Again we had to back it up and find a way out! We parked along the
river road a few miles out of town and bused back to the old city.
Our first discovery
was the old Church of the Holy Spirit (600 years old) which had
both some old stained glass, from 300 years back, and some newly
installed stained glass (1998), from windows blown out by the end
of WW II fighting.
The artist was
an Italian stained glass maker, Hella Santarossa. The art in the
glass was very different from typical liturgical glass in most churches.
Subjects in the five windows included the loss of innocence through
violence to the children of the world, a nod to the 600 year anniversary
of the famous library of Heidelberg, and effects of history being
transformed by spirituality. They were not beautiful in the traditional
sense, but had vivid dark colors contrasting with light, and a kind
of collage effect with the windows, by use of pictorial type images
(stacked books, helmeted children amidst blazes of red, deep blue,
and purple - striking stuff.)
The castle -
from the sacred to the profane - included the largest cask for
wine ever built. About 25 feet long and over two stories high ...

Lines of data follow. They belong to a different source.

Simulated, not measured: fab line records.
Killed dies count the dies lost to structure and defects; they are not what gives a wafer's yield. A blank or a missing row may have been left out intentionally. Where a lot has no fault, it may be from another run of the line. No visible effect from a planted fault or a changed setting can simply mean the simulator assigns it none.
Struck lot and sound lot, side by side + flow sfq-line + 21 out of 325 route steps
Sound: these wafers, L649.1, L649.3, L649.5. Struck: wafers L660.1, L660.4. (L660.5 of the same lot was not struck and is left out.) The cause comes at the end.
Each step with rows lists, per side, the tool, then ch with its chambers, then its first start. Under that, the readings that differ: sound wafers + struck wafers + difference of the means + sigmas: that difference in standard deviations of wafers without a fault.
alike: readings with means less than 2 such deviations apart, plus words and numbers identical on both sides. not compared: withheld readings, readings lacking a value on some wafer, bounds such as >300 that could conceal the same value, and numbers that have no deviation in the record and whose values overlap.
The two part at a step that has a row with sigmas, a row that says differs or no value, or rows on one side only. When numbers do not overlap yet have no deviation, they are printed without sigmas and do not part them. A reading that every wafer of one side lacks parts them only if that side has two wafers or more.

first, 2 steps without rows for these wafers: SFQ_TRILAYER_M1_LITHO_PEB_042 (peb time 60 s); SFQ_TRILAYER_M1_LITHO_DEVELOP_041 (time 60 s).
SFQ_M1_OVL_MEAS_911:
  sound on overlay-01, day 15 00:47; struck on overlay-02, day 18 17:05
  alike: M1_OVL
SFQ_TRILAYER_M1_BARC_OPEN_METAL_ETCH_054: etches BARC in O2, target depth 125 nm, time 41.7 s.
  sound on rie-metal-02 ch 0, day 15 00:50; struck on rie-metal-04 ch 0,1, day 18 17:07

wow. That, with the eerie castle ruins, and earlier church visit,
made for quite a contrast.
We stopped after
that for Wurst (German hot dogs) and eventually hustled back
to the RV for a fast trip home to get ready for the concert. Phil
had arranged with our tour helpers to park the RV at the hall next
to the equipment trucks - we were set for a getaway after the second
concert in Frankfurt to head towards Austria, and eventually Vienna.
We posed for a picture along with newcomer in traveling, bassist
Rob Kesselman. Guitar in hand we strummed and hummed a ragged version
of "Edelweiss" from the Sound of Music and headed out
... (all this after a rousing Mahler 1st, and as far as sheer spirit,
the best concert yet).
The road at
night can be kind of a thrilling way to travel - stars out, everyone
still wired from the concert's end. Rob's presence for me was quite
a hoot - my wife Gretchen calls Rob, Phil, and me the buffoons.
(Our ride through the California desert en route to a Las Vegas
concert shortly after 9/11 had been ripe with releasing fun and
gigglery. Rob and I had shared some years in the Pittsburgh Symphony
back in the 80's. And Phil and Rob knew each other from high school
in the 70's in the Abington/Cheltenham area.)
In our traveling
reunion we again yucked it up and howled at stupid jokes - I haven't
laughed that hard in a long time -and Kim and Cory got a kick out
of our shenanigans. After a few hours of stories and songs, Kim
put Cory to bed, as we rolled on into southern Germany. An original
plan had emerged to try to stop off at Grassau at the home of our
dear laureate music director, Wolfgang Sawallisch. We wanted to
surprise him with an unusual tour visit - "Ah, Maestro, can
we park and sleep in your driveway?" - but he was finishing
concerts in Rome prior to an Italian vacation. That plan was gone.
From the looks of the map, and some touring book info, Rothemburg,
Germany was emerging as a natural stopping place for sleeping and
visiting the next day. Rothemburg is an impeccably maintained walled
city from the medieval times - its inception as a town began with
a church and castle during the 10th century. It sounded intriguing.
We rolled into
a rest stop right next to the castle and walled city at 2 a.m. We
snacked and made ready for bed, but not before walking into the
cold night air to see the clearest blaze of stars I had seen in
a long time. The Milky Way was as dense and cloudy as I could ever
remember with my naked eye. I strummed some tunes quietly as everyone
else drifted off to sleep at around 3:30 a.m.